The ticking timeline of our lives forces us to find closures to everything. Fixing it. Find a natural end to the problem at hand. An itch waiting to be scratched occupies the headspace like a necessary addition to the course of it. We’ve started treating everything as a problem. Awaiting a solution.

I watched the 3-part series on Bill Gates, aptly titled, ‘Inside Bill’s Mind’ today, where the Microsoft founder is trying to find solutions to world problems. Drainage, Polio and Nuclear power. Occupying his mind, investing his energy and resources and a quest to get a handle on things that matter to him.

It’s interesting that even for a man, who is one of the richest and most influential persons on the planet, the problem expands multidimensionally. Not that there isn’t progress. Efforts do yield results if you work towards it. But there isn’t a finality to it. A definitive closure. One gives way to another. And, Bill isn’t alone in that.

The obscurity of our mind and the ways we try to push it, knock it for answers and command it to find solutions, is insane. Pestering it to dive into uncertain waters to bring us a semblance of a fitting answer is so common that we don’t think twice. We don’t give that poor organ, a break. Even when it tries to give us signs of an abrupt slowdown, by tiring us-our bodies, making us frustrated and irritated at our cores. A break? Naah!

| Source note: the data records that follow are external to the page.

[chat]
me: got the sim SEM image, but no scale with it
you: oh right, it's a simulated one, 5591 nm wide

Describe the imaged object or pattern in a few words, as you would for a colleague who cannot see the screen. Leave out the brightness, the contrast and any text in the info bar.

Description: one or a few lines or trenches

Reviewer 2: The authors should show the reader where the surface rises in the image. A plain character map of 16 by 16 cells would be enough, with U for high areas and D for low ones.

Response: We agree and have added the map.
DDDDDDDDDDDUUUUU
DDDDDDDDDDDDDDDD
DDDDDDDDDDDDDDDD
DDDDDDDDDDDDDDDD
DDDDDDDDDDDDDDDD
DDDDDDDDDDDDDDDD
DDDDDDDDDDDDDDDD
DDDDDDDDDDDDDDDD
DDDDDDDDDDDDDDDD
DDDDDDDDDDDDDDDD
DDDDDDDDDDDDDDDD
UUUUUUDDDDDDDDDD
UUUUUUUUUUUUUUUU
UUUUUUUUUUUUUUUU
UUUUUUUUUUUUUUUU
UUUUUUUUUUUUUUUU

Definitive goals are good. Going after those goals, with all our might, is even better. Keeps us focused and occupied when existentialism winks us as we age.

Achieving it, fixing it, finding an answer or bringing an end is all a finality. Like a sentence awaiting a full stop. Like, the lives we live.

Should our lives be defined by the start and end of our existence? Like, the problems we keep trying to fix? Or the answer we want to find?

Or, let’s make an attempt to live it. To breathe. And pause. Not everything has to be fixed.